Jamil Hopoate credits four-year-old daughter Nala for inspiring him to turn his life around after a troubled youth, leading to a two-year deal with the Brisbane Broncos.

The 24-year-old former Manly forward spent nine months in jail in 2014 for assaulting a man outside a Sydney hotel but since his release has changed his ways, a fact recognised by the NRL Integrity Unit when it gave him the green light to play in the Telstra Premiership last October.

After securing a train and trial deal with the Broncos he made his Brisbane club debut in a pre-season clash with Souths-Logan in February and told NRL.com that his stint behind bars taught him some painful lessons and made him reflect on the direction his life was heading in.

After completing a stellar pre-season at the Broncos, he made a compelling case to coach Anthony Seibold to give him an NRL deal.

"I’m stoked. I came up to the Broncs for a train and trial and my goal was to get an NRL contract. That’s done now so my next goal is to play first grade," Hopoate, the son of Manly premiership winner John Hopoate and brother of Canterbury's Will Hopoate, told NRL.com.

"At the end of pre-season Seibs had a sit-down one-on-one with each player. He pulled me into his office and said he was really happy with my performance and that I had earned my spot.

"He said it is easy to send train and trial guys back to their Intrust Super Cup sides, but then he said that I had done everything to give them no choice [to sign me] which was pretty good.

"I called my mum and dad first. They are my biggest critics and they were over the moon with the news. I have to keep performing and hopefully Seibs picks me to play first grade."

It is his daughter Nala who has been inspirational for Hopoate and given him determination to be a good father and man.

"My daughter flicked  a switch on for me. She made the lightbulb turn on," Hopoate said.

Broncos signing Jamil Hopoate playing for Redcliffe.
Broncos signing Jamil Hopoate playing for Redcliffe. ©QRL Photos

"I was young when I went to jail and I could have come out and kept partying but she is the one that made me get back on the straight and narrow.

"Nala lives with her mum and my parents in Sydney. She is up here with me now for school holidays. She turns five in July. I love her to death and would do anything for her."

Hopoate is playing in the Intrust Super Cup for Redcliffe, where he won a premiership last year, and said he now aimed to make up for lost time and forge a successful NRL career.
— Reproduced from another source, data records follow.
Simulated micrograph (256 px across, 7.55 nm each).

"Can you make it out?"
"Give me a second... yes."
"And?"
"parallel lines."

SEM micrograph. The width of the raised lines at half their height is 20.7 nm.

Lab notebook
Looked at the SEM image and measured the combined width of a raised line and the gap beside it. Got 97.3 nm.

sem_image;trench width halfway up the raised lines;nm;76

"I’ve had a lot of hiccups in my career and a lot of setbacks but I’ve had to keep digging deep and put my best foot forward," he said.

"Footy is the only thing I have really got. I am not really smart with the books.

"This is a window of opportunity. I am turning 25 at the end of the year so I have only got five or six years left of playing top footy so I’ve got to get cracking on it."

Hopoate wants to follow in the footsteps of two of Manly's best modern-day back-rowers.

"I always supported Manly growing up and I was inspired by Anthony Watmough and Glenn Stewart," he said.

"They were my role models growing up so I have tried to base my game on them. I have been told I play a bit like Glenn Stewart with my ball skills."